SAN DIEGO (CN) – A free speech case filed by protesters who were arrested in the days following the fatal shooting of an unarmed black man last year can move forward, a federal judge ruled, opening the way for the activists to file an amended lawsuit.
Earlier this week, U.S. District Judge Janis Sammartino found the lawsuit filed by nearly a dozen protesters and mourners who were arrested at a vigil for Alfred Olango last fall can proceed if the plaintiffs file an amended complaint by June 20.
El Cajon Police Officer Richard Gonsalves shot and killed Olango on Sept. 27, 2016 after his sister had called 911 seeking help for her brother who was behaving erratically after learning of a friend’s suicide.

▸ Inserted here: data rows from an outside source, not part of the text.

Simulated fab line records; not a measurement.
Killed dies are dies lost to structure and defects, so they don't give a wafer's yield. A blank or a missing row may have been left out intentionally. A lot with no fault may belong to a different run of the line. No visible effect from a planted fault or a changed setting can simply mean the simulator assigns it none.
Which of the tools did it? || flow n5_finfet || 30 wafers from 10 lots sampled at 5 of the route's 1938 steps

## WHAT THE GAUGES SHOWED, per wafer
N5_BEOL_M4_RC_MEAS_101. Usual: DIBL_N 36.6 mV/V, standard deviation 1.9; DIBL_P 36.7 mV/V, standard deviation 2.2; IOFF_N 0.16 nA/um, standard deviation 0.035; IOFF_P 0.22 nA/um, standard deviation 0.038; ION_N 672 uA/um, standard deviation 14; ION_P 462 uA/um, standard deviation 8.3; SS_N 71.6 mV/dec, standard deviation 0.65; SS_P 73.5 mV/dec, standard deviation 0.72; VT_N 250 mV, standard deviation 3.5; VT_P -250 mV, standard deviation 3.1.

Gonsalves shot him within a couple minutes of arriving on the scene at an El Cajon strip mall after officers said the Ugandan immigrant took a “shooting stance” and pointed a shiny metal object at them that turned out to be an e-cigarette.
Days of protests followed. The shooting attracted international attention as police officers across the country faced increased scrutiny for fatal shootings of unarmed black men.
A dozen of the Olango vigil protesters were arrested Oct. 1 after officers said there was a “shift in the demeanor in the crowd” and a fight broke out late at night.
But the mourners dispute that those gathered ever became violent, alleging the officers “could easily see and ascertain the peaceful nature of the vigil.”
The protesters’ attorney Bryan Pease said in a phone interview that his clients plan to amend their complaint and add additional state law claims, which he noted are easier to prove. He said his clients were “rushed” when initially filing the case because they were seeking a temporary restraining order against law enforcement officials barring them from arresting people who wanted to pay their respects at the shooting site.
“The police pretty much set up shop and if someone did not show them a receipt from a restaurant or business they were visiting, they would arrest them,” Pease said.
Sammartino denied the request for the temporary restraining order last November, finding that while an unlawful assembly had been declared on two separate occasions, because the protesters had returned to the vigil site multiple times without incident further action against law enforcement was not necessary.
Pease said he was unaware of any recent arrests of mourners who may have gone back to the shooting site.
The San Diego chapter of the American Civil Liberties Union called on El Cajon police to provide details on the arrests, but did not end up filing a lawsuit.
Sammartino threw out most of the protesters’ civil rights claims in her 19-page order, pointing out recent Ninth Circuit rulings that found groups “do not enjoy absolute First Amendment rights” to gather in places such as the strip mall parking lot where Olango was shot. However, because the protesters claim they received permission from the Los Panchos Taco Shop for their vigil, Sammartino ruled their First Amendment claim should survive.
“Taking Plaintiffs allegations as true – as the court must on a motion to dismiss – these facts set forth a plausible claim that the officers lacked probable cause to arrest pursuant to the unlawful assembly declarations,” Sammartino wrote.
The judge also dismissed a number of parties from the case, including San Diego County and its sheriff, William Gore, finding claims against them were “sparse” and insufficient to plead municipal liability.
Sammartino also dismissed the National Association for the Advancement of Colored People (NAACP) as a plaintiff since the civil rights organization did not state how it was harmed by the alleged free speech violations, though the group claims it has been “repeatedly unable to hold assemblies at the vigil site due to defendants’ position they can bar all expressive activity on the property.”
A Sheriff’s Department spokeswoman directed Courthouse News to county counsel, who said they cannot comment on pending litigation.